Friday 11 January 2008

MRNG25141090 - A


I can remember the night of my first visit to Vienna, when I walked down the streets of this city that I did not know yet, barefoot.
This absurdity arose from the fact that my new shoes, which I had bought for the invitation I had received and attended, hurt my feet terribly and the only possible relief was to take them off.
It was in July 2003. It was hot.
The pavement reflected the heat it had accumulated throughout the day and managed to burn the soles of my feet on top of everything else.
On this important night I was accompanied by a man for whom the passion that I felt and was to feel for the next three years makes me feel this same burning sensation even today.
That night in July 2003, I fell in love with the city at the same time as I fell in love with this man.
This consuming passion slowly made me dependent on this city which contained this man in its bosom.
Every street, every façade made me think of him.
His eyes, had they looked at this building? His feet, had they treaded down this path, this sidewalk, this entry?
I wanted to dissolve into this city so that he would look at me, touch me.
This desire to be an integral part of the city was most intense whenever I was in his street, which was frequently the case.

Mariannengasse


At night the soft electric motor of the blue and yellow neon lights of a store, at the beginning of the street, became a remarkable benchmark, like the door to a city that is reduced to itself and that is sufficient in and for itself.
A city reduced to its essentials, my essentials. Its intense humming sound seemed hostile, whereas the swirl of water when arriving at the mouth of the sewage system, seemed to calm me. Light startled me here, shit attracted me.
Anxiously I arrived at number 52.
The door to the apartment building that opened for me so graciously when I was invited has suddenly and too often become hostile. All the same the door had its favourites, those that possessed these keys that I did not have. The door jeered at me this time, once again and closed itself in front of me.
Click.
If I didn’t get to know the neighbours themselves, than I at least got to know their habits. Second floor, third window, there was always light burning even very late at night. First floor, first window, an old curtain sometimes let me have a glimpse of a light turned yellow with time. An old woman lived there.
She closed her window very early in the evening after having quickly glanced down at the street, and having recognized me. Then she pulled her curtains shut and the light slowly died out.
What must she think of me? Maybe she had also been madly in love with a man once. Maybe she understood. Maybe she did not.

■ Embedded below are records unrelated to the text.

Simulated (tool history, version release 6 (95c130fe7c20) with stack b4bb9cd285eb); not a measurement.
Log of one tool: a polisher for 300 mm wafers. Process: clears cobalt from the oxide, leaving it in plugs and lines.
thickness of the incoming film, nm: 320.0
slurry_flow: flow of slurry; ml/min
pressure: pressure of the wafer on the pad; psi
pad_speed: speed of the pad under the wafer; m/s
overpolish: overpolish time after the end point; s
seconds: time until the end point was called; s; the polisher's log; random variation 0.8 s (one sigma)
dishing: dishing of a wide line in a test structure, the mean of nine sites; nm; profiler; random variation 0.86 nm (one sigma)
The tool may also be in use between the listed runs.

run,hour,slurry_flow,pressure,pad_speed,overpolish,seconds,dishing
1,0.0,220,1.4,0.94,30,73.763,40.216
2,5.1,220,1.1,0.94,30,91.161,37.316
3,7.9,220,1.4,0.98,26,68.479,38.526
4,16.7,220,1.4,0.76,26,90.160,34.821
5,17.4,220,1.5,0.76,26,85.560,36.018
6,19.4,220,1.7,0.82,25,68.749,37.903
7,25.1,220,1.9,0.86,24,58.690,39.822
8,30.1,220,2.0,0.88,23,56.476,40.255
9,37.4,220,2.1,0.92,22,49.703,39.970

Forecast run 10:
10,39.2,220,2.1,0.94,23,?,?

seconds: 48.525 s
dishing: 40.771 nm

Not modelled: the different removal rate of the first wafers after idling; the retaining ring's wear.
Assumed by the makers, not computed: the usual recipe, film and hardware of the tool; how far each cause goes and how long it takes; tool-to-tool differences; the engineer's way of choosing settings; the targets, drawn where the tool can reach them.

By studying and examining the building in all of its details, I wound up integrating it into my life and into myself.
It became a part of me, like the street that received it. Like the city that calms me when I am satisfied with my observations, but exhausted, the city strengthens and cheers me up on my way back with its calmness, its lights and its wide streets that seem to belong to me.
My observations, which I made daily, had reached the peak of my delirium, forced me to change myself into a hunter and the neighbours started having their justified doubts about my presence in their street….
A street has to flow. No urban furniture, no bench, no bus stop came to my rescue.
I did not have an alibi.
Not even the benefit of the doubt.
I had become a suspect, hence bothersome and a disturbance.
This street had become my street, a kind of extension of my personal space within a public space. The edge of the shop-window, of a shopkeeper for dentists’ utensils, had become my office and quite often I took out my computer and started working. But the neighbourhood had not integrated such concepts. I would therefore have to use stratagems, one more ridiculous than the other, so that I would once again be permitted to be in this part of the city.